Tracing Change in African Art

A social and iconographic history of a West African sculptural form

Lavishly illustrated with field photographs, Asen, Ancestors, and Vodun tells the remarkable history of the rise and decline of the sculptural tradition of ancestral asen in southern Benin. Asen, canonical metal art objects that are created to honor the spirits of ancestors and vodun deities, are meeting points in which visible and spiritual worlds interact. Richly decorated with a variety of human, animal, and plant motifs that illustrate proverbs and other highly inventive oral arts, ancestral asen reflect the relationship between the living and the dead through visual and verbal references to the deceased.

Drawing on extensive fieldwork in the former Kingdom of Dahomey, Edna G. Bay traces more than 150 years of transformations in the manufacture and symbolic meanings of asen against the backdrop of a slave-raiding monarchy, domination by French colonialism, and postcolonial political and social change. Bay expertly reads evidence of the area's turbulent history through analysis of asen motifs as she describes the diverse influences affecting the asen production process--from the point of their probable invention to their current decline in use. Paradoxically, asen represent a sacred African art form, yet are created using European materials and technologies and are embellished with figures drawn from tourist production. Bay's meticulously researched artistic and historical study is a fascinating exploration of creativity and change within Benin's culture.

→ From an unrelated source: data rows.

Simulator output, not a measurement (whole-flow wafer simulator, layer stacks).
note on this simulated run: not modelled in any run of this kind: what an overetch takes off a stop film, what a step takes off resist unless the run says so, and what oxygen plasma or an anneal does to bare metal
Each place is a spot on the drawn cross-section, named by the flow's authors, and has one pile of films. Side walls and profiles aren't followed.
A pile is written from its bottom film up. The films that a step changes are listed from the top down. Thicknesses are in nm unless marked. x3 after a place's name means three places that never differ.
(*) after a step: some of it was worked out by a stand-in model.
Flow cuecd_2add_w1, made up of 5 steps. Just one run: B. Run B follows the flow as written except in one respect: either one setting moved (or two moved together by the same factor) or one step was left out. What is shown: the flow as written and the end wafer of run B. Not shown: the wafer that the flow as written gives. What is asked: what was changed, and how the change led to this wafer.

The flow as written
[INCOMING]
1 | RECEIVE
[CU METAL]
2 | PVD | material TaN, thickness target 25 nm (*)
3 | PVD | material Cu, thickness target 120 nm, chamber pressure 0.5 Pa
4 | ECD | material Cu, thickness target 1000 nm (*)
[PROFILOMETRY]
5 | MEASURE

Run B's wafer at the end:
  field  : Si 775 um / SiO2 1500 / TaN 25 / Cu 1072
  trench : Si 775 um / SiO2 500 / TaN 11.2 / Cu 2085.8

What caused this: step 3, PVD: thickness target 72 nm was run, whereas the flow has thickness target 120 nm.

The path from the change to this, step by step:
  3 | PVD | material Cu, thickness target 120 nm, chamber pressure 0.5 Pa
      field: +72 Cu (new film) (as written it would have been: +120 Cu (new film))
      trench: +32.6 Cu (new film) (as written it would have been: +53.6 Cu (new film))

"In this nuanced extended essay, Bay demonstrates the social processes through which an object type can both reflect and structure devotional practice embedded within political economy, changing over time. . . . Recommended."--Choice

“Edna Bay paints a dense landscape of Dahomey during the precolonial, colonial, and postcolonial period through the lens of the asen . . . . In all, this valuable asen study offers a comprehensive account of the shifts in political, socioeconomic, and religious thought in Ouidah and beyond over 150 years.”--International Journal of African Historical Studies

"Asen, Ancestors, and Vodun is a fascinating and insightful study of the life and social history of asen, a disappearing West African art form. Elegantly written, Bay's study has tremendous wide-ranging appeal that includes all those interested in African history, material culture, art history, and visual culture."--Henry John Drewal, author of Beads, Body, and Soul: Art and Light in the Yoruba Universe

"The great strength of Asen, Ancestors, and Vodun is that Bay explores the history of one particular object through time, a recent trend in African art studies. As an historian, she is able to embed the course of asen through time in relationship to social and political and economic change that occurred in the country. This invaluable book is almost as much a history of the city of Abomey in Benin as it is a study of one object."--Simon Ottenberg, editor of The Nsukka Artists and Nigerian Contemporary Art


Edna G. Bay is Professor of Interdisciplinary and African Studies in the Graduate Institute of the Liberal Arts at Emory University. She is the author of Wives of the Leopard: Gender, Politics, and Culture in the Kingdom of Dahomey and numerous articles on southern Benin.